Keras/Tensforflow for very sparse inputs

Discussion of chess software programming and technical issues.

Moderators: hgm, Rebel, chrisw

derjack
Posts: 16
Joined: Fri Dec 27, 2019 8:47 pm
Full name: Jacek Dermont

Keras/Tensforflow for very sparse inputs

Post by derjack »

Hello,

I made engine for the breakthrough game and succesfully used NN for eval with it. The NN is simple fully connected MLP with one hidden layer. I made the NN and learning in C++ from scratch, but rather using simple vector<> iterations, not SIMD/AVX and whatnot and the algorithm is simple SGD with momentum, so nothing fancy. Because the number of positions is increasing, the training is getting slow so I decided to use some library or tool suitable for the task. Also to quickly test different NN architectures.

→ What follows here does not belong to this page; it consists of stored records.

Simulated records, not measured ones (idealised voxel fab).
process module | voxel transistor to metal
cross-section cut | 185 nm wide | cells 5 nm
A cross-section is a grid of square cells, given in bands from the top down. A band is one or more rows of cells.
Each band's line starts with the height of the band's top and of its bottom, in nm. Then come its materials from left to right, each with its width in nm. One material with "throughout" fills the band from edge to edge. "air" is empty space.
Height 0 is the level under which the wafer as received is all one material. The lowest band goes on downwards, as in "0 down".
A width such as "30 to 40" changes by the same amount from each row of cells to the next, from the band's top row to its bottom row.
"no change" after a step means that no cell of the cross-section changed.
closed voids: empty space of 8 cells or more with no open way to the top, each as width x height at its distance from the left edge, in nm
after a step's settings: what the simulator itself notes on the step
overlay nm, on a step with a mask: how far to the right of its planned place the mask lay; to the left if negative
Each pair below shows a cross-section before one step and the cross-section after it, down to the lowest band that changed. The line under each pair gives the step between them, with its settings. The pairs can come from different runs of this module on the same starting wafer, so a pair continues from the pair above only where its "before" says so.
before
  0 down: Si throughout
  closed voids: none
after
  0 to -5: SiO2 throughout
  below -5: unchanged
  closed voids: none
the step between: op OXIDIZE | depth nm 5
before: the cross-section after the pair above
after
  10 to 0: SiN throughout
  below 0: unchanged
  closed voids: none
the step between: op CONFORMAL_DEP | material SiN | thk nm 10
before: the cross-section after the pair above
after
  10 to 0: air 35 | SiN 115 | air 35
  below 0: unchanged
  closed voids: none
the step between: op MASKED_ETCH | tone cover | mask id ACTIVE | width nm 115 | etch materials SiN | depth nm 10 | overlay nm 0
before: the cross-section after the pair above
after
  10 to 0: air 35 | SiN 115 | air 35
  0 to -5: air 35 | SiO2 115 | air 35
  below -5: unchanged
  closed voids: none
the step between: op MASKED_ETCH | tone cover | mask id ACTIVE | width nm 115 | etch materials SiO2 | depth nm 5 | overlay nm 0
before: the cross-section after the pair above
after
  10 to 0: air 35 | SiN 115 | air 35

The problem is input is very big and sparse. My input implementation is [64][24] so each square can have 24 different states. So always exactly 64 ones are activated, out of 1536. My C++ code looks something like this:

Code: Select all

#define HIDDEN 32
#define SQUARES 64
#define UNITS 24

    float getScore(const vector<int> &squares) {
        float output = 0.0;
        for (int i=0; i < HIDDEN; i++) {
            float score = 0.0;
            for (int j=0; j < SQUARES; j++) {
                score += hiddenWeights[(i*SQUARES+j)*UNITS+squares[j]];
            }
            score = relu(score);
            output += outputWeights[i] * score;
        }

        return tanh(output);
    }
So nested loop that will be called HIDDEN * SQUARES times. So far so good.

I'm only at the beginning of learning keras/tensorflow. I tried to manually 'flatten' the [SQUARES][UNITS] input into vector of 1536. For model I used something like this:

Code: Select all

model = Sequential()
model.add(Dense(32, input_dim=1536))
model.add(Activation('relu'))
model.add(Dense(1))
model.add(Activation('tanh'))
It works, sanity check on small data confirms loss similar to my implementation. But the speed is only comparable and it's very memory hungry. I can fit only tens of thousands of positions instead of millions. I have csv where each row has 1536 inputs and the target and most of them are zeroes. I read something about SparseTensor and/or one-hots but I can't wrap up my head around this. Preferably I would use vector of indexes and the keras would convert them into that sparse vector on the fly and compute efficiently. Or maybe I can use the 2d input, which isn't CNN, after all. I would appreciate any direction, maybe even some simplest example to achieve my goal.
Rein Halbersma
Posts: 741
Joined: Tue May 22, 2007 11:13 am

Re: Keras/Tensforflow for very sparse inputs

Post by Rein Halbersma »

I have done something very similar in 10x10 draughts, explained here: http://laatste.info/bb3/viewtopic.php?f=53&t=8327
The key is understanding tf.gather and tf.reduce_sum
derjack
Posts: 16
Joined: Fri Dec 27, 2019 8:47 pm
Full name: Jacek Dermont

Re: Keras/Tensforflow for very sparse inputs

Post by derjack »

Nice, I actually saw that post before. Couldn't ask on that forum because my account is still inactivated :P. So in your training data you have only the indexes?
Rein Halbersma
Posts: 741
Joined: Tue May 22, 2007 11:13 am

Re: Keras/Tensforflow for very sparse inputs

Post by Rein Halbersma »

derjack wrote: Sun Jan 17, 2021 8:59 am Nice, I actually saw that post before. Couldn't ask on that forum because my account is still inactivated :P. So in your training data you have only the indexes?
Yes, as described in that forum post, each pattern can take on 3**8 values, and each position only has one active pattern instance stored as an index.